The euro/dollar closed slightly down on Friday. Moreover, after the publication of strong NFP data, a long shade appeared on the daily candle. The key currencies were showing mixed movements by the end of the trading session. Whilst one strengthened against the dollar, another weakened, Now I will explain why this happened.
The Non-Farm Payrolls came out better than expected. Job creation in the US non-agricultural sector during December was up by 292k (forecasted: 195k). November’s figure was reassessed up from 211k to 240k, as was October’s from 298k to 307k. The total reassessment was a 50k extra jobs. This is the sort of data the Fed has been hoping for.
US unemployment in December remained at 5.0%, with the index for average hourly wages at 0.0% (forecasted: 0.2%, previous: 0.2%). This indicator was disappointing, but with a 292k NFP, it’s not something to worry about. There was also an increase in the amount of the population becoming part of the work force: a rise by 0.1% to 62.6%.
The euro reacted by falling 63 points to 1.0802. From here the price turned round and headed back up to 1.0929. The NFP is having a short-term effect on the market. The main thing here is to know exactly when to exit the market. By the end of the day, the euro had strengthened against the US dollar due to a fall of European and American stock market indices, in addition to worries of Chinese stock markets opening Monday down.
And that is exactly what happened: the indices opened with a fall. The Shanghai Composite closed down by 2.40% at 3,109 and the Hang Seng fell by 2.45% to 19,952.63. And so because of this, the euro bulls managed to shift the maximum to 1.0969.
Main news of the day (EET):
- 15:15, Canadian new foundations lain for December;
- 19:40, FOMC member Lockhart to speak.
The situation for the euro is contradictory. The weekly candle for last week and the break in the trend line on the daily indicate a strengthening of the euro against the dollar, whereas the weekly stochastic for the euro/pound cross on the hourly is indicating a fall.
If the euro/dollar closes down on Monday, a pinbar will form on the daily graph. This means that a stable Chinese stock market situation will see the euro return to 1.0850. After the Payrolls, I always expect to see a movement against that of Friday. My choice is for a fall of the rate to the 67th degree at 1.0890.
- Intraday target maximum: 1.0969 (current Asian), minimum: 1.0890, close: 1.0915 and if the American stock indices don’t fall: lower than 1.0900;
- Intraday volatility for last 10 weeks: 100 points (4 figures).
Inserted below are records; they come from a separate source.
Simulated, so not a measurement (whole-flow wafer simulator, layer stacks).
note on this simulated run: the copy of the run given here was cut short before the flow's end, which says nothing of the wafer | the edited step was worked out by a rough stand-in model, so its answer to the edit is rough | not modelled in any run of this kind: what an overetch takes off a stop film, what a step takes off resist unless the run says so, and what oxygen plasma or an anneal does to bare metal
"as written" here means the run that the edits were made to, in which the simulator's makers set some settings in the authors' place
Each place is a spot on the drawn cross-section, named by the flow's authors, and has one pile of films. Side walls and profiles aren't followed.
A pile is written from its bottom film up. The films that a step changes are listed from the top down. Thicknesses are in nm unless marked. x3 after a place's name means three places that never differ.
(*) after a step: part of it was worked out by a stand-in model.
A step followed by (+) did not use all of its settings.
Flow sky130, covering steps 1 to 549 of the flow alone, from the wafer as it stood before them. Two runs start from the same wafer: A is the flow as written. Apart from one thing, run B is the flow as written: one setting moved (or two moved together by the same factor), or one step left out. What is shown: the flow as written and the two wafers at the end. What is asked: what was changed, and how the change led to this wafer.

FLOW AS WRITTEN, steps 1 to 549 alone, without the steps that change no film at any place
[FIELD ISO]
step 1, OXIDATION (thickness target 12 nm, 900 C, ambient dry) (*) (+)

Due to a fall in the Chinese stock markets the euro has updated its maximum. The price has bounced from the U3 line and the 135th degree. At 6:48 EET, the euro/dollar was trading 1.0913 against a session minimum of 1.0907. Since the stochastic has switched into a buy zone, we could see a growth in Europe to 1.0940. From here I expect to see a return to 1.0890. The calendar is bare, so the main drivers for the currency market will be movements on the stock markets.
The euro/pound again headed off-piste. The price is now already back on the track (between U3 and D3). As on 8th January, a retreat to the LB is expected. A fall in the euro cross rate will find the currency under pressure, with the pound receiving support. In my forecast I have shown what we can expect from the pair.
As I said in the first tab, the situation is contradictory. The trend line has been broken. A long low shade has appeared on Friday’s candle. Since today is Monday, it’s a bit early to say how reliable these signals are. It would be enough for the euro to close down as a pinbar is forming indicating a fall in the euro and a false break.
The bulls managed to close the week well. If the euro closes above 1.0900 on Monday, I reckon we’ll see a growth to 1.1085.